Under this bill, emissions go up; Australian jobs go down. We have a government that has a bill to increase carbon emissions across our planet by moving industrial production from a responsible economy like ours to anywhere but Australia. There's nothing in this bill that says, 'Equally, we will put some kind of mechanism on importing competitors.' If you're going to do it, at least be fair about it. What government in the world right now is disproportionately advantaging production from somewhere else against their own economy? This is treasonous. This is a bill that says we want to take Australian jobs, give them to another economy and increase carbon emissions at the same time. And that's something—

exactly—that the government will not be honest about with the people of this country because they know, if they were honest about that very simple proposition and equation, what the consequences would be. Instead, we have this surreptitious attempt to pretend that something is being done through this legislation to reduce emissions when, in fact, it's increasing emissions but also costing Australian jobs.

We're in the middle of a cost-of-living crisis. At the moment cement produced in this country is competing against cement that's being imported, with all the additional costs through that supply chain. Once you run Australian businesses out of business what's going to happen to the price of imported cement? I just wonder. Once we don't produce it and there's no competition from Australian production against sources of cement from other countries, I wonder what will happen to the price of cement in this country? Apart from the fact that it's continuing to emit carbon at a higher rate than Australian produced cement, we'll also have a situation, because we don't have sovereign production capability in this country, where we'll be completely at the mercy of prices being dictated to us by importers that have 100 per cent control over the market. We're destroying Australian sovereignty, destroying Australian jobs and increasing global carbon emissions through this bill.

Cement's not the only example, obviously. We know that in a lot of heavy industries there's high carbon intensity. We know that in steel, in aluminium, in a vast variety of industrial processes. Achieving carbon neutrality means tackling the challenge of those industries decarbonising. But the perverseness of the solution being, 'Let's just shut down that industry in our country and give it to someone else, let's just let all of the high-emissions industries exist not in Australia'—in success, that's what this bill achieves. That's the whole point of this bill.

The point of this bill is to penalise those exact types of businesses so they shut down in this country and so those same businesses in other countries increase their production output jobs in those economies, earn that income in those economies and increase their emissions, because they don't have anything like the standards we have in this country. And that's the outcome. It's a bill to increase global carbon emissions at the expense of Australian jobs. We do not support the lunacy of that proposition whatsoever.

When in government we invested heavily in looking for the research and development opportunities to decarbonise these industries in a way that keeps those jobs here in Australia. So if the HILT CRC that the Adelaide university are leading can develop—and we all hope that they can—transformative industrial processes to decarbonise elements of the supply chain in things like steel, cement and aluminium, then that would be a fantastic outcome. That's the pathway to decarbonise, doing it through R&D and growing the economy of this country, in the same breath.

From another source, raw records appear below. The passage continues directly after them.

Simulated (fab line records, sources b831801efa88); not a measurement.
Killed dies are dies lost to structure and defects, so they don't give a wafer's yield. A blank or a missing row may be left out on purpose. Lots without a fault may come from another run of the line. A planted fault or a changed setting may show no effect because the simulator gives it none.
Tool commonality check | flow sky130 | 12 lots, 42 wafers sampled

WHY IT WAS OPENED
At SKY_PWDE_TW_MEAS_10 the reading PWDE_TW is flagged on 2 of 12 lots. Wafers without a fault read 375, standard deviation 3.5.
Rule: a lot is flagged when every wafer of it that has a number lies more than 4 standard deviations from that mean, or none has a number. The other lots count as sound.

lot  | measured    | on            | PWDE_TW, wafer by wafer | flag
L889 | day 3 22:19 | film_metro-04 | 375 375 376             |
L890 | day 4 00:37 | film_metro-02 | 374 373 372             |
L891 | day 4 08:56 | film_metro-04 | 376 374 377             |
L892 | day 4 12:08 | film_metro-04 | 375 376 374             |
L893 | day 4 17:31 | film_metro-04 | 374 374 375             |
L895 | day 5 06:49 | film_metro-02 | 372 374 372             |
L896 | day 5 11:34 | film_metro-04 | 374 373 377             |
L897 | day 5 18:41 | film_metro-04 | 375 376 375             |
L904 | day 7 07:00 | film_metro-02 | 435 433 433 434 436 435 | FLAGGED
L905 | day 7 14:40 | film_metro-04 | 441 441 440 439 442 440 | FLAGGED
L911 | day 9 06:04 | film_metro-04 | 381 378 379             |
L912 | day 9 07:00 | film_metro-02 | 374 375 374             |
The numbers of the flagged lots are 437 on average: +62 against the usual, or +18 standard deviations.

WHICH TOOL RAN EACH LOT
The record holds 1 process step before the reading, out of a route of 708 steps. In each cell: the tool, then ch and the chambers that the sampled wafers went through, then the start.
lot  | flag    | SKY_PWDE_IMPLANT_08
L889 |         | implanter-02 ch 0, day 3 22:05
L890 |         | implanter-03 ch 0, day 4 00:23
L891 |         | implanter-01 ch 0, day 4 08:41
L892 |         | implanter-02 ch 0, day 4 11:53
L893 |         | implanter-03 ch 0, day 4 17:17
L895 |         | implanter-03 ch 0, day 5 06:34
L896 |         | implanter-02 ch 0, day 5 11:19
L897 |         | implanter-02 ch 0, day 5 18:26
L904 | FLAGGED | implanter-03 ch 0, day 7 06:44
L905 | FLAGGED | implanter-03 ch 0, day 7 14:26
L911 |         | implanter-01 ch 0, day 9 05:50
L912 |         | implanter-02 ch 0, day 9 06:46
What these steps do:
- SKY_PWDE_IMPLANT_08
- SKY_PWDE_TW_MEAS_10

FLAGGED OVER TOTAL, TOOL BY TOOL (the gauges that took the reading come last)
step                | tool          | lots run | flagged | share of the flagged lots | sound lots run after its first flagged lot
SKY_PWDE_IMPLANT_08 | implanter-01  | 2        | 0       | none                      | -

Green steel, if and when we can produce it, means that it will happen in Australia. It will co-locate the production of green steel with where the iron ore is. If you're trying to get carbon zero or net zero green steel, you're not going to dig up iron ore and transport it somewhere else; you're going to process it in situ. Green steel, in the right circumstances, is extremely exciting for this country, because out there at the Pilbara you will take the iron ore, there where it is, and transform it into steel at that exact point. That will be the lowest carbon footprint of green steel, co-locating it with where the iron ore is.

If people like those at Adelaide university who are working on those industrial processes can decarbonise steel production and produce green steel, that will be an absolute jobs bonanza for the Australian economy. We all know, because of our mineral wealth in this country, that this can be the case across a whole range of industrial products and processes. The only thing that will stop it is if these industries are gone before we get to that point and if we drive all of our heavy industrial processes off to another economy. That's, essentially, what this bill seeks to do.

Major employers in my home state—I mentioned Adelaide, Brighton and Nyrstar at Port Pirie, which is a very significant lead smelter that my family has been very connected to through the Broken Hill North Mine. My grandfather was a mining engineer and had capital works there before and after the Second World War. All that lead goes to Port Pirie. The member for Braddon would know well that the zinc from there goes to Tasmania. These are exciting businesses that are very successful employers, and we want to keep them here in this country. We don't want to send that oxide off to be processed somewhere else because those businesses are being told, 'You're not welcome in Australia and we're going to put a huge tax on you and penalise you until you leave.'

Some people feel good that the accounting trickery of this shows a reduction in Australia's emissions. But when that is at the expense of a greater increase somewhere else and, at the same time, the loss of Australian jobs, then it's a completely unacceptable path to take.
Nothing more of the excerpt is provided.